As I settled in to create this series of prints, I noticed my physical being pushing back. My chest pounded with a dull ache and my mind raced with worried thoughts. "Don’t I sort of suck?" "What do I have to say anyway?" "My art always looks the worst." "What if I forget how to make anything?" I sat cross legged on the floor in front of my coffee table, functionally procrastinating by spending more than enough time sharpening the gouges that I hadn’t used since my Studio Art days in college, more than a decade ago. My anxious response was one that I'd come to expect in uncertain situations, especially when meeting someone new.

The difference here is that I was meeting myself. At this time. Post. And I was about to dig in.

As an artist-educator, I believe in the power of art as a portal for self-expression. Art can be a gateway to self-knowing, but only if you are an open and active participant. This series of woodblock relief prints, entitled Exploration and Reflection, expresses the criticality of active and deliberate self-exploration and self-reflection in the journey towards self-knowledge. Through the diptych, I simultaneously juxtapose and harmonize the dual conditions of my spirit, creating a path wherein I exist as both an adventurous explorer, looking beyond, and a steady keeper of familiar surroundings, looking within. This duality of being has plagued me endlessly as I struggle to exist with a set of values that sometimes seems diametrically opposed: I strive to reach new peaks, but I’ve trodden deep roots. I can see myself in my work, and I can imagine myself in this moment that I have created, at peace with nature- at peace with my natural state.

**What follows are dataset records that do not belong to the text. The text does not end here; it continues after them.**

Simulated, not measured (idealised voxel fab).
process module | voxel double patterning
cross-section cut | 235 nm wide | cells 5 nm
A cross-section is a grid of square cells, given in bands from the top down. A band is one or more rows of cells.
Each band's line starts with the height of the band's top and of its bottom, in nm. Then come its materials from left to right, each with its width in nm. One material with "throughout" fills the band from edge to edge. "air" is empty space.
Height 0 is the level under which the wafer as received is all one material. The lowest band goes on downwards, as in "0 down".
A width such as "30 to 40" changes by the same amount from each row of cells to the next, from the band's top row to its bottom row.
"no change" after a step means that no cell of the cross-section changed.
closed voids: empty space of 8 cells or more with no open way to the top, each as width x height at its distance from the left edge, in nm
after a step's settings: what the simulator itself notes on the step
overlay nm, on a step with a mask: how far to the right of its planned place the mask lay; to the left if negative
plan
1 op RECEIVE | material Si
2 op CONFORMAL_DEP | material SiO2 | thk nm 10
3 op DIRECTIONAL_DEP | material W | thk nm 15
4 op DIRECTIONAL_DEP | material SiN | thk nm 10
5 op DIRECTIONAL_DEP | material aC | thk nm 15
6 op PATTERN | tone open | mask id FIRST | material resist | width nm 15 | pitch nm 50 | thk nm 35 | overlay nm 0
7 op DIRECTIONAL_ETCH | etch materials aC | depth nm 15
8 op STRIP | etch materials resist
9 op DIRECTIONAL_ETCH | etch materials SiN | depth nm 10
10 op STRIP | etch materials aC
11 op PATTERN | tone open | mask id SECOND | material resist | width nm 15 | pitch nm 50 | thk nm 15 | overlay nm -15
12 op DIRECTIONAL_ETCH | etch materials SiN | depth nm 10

My creative process allowed space and time for these themes to emerge. While I did not fully know at first what my art would end up saying, I knew I would be exploring and reflecting throughout my initial brainstorming in my visual journal and in my carving. As an avid hiker, I selected imagery inspired by nature and, specifically, my hiking experiences. I felt it would be the easiest language for me to work with in order to translate my spirit to my cognition. I chose to work in woodblock relief printing because I had the supplies readily available and experience with this medium. I took a cue from the American artist Swoon and drew directly onto my blocks, using my gouges to interpret the drawing along the way. This led to greater flexibility and a discourse between the wood and myself.

Throughout this course, MAT800: The Artist as Educator, I encountered invaluable opportunities to explore my identity in the context of artist-educator. Through reading responses, self-reflections, visual journaling, and collegial dialogue, I began to connect with my personal struggle, or the barriers that keep me from producing art in my adult life (mainly my internal critic, which makes everything look ugly). I recognized that, while I work to facilitate learning opportunities for my students to examine and express their experiences through art, I wasn’t affording myself the same space and grace to create, learn, and grow. Fulfilling my final project by creating Exploration and Reflection have helped me break that cycle of closing my eyes to self-discovery. As long as I continue to create, I can see who I am.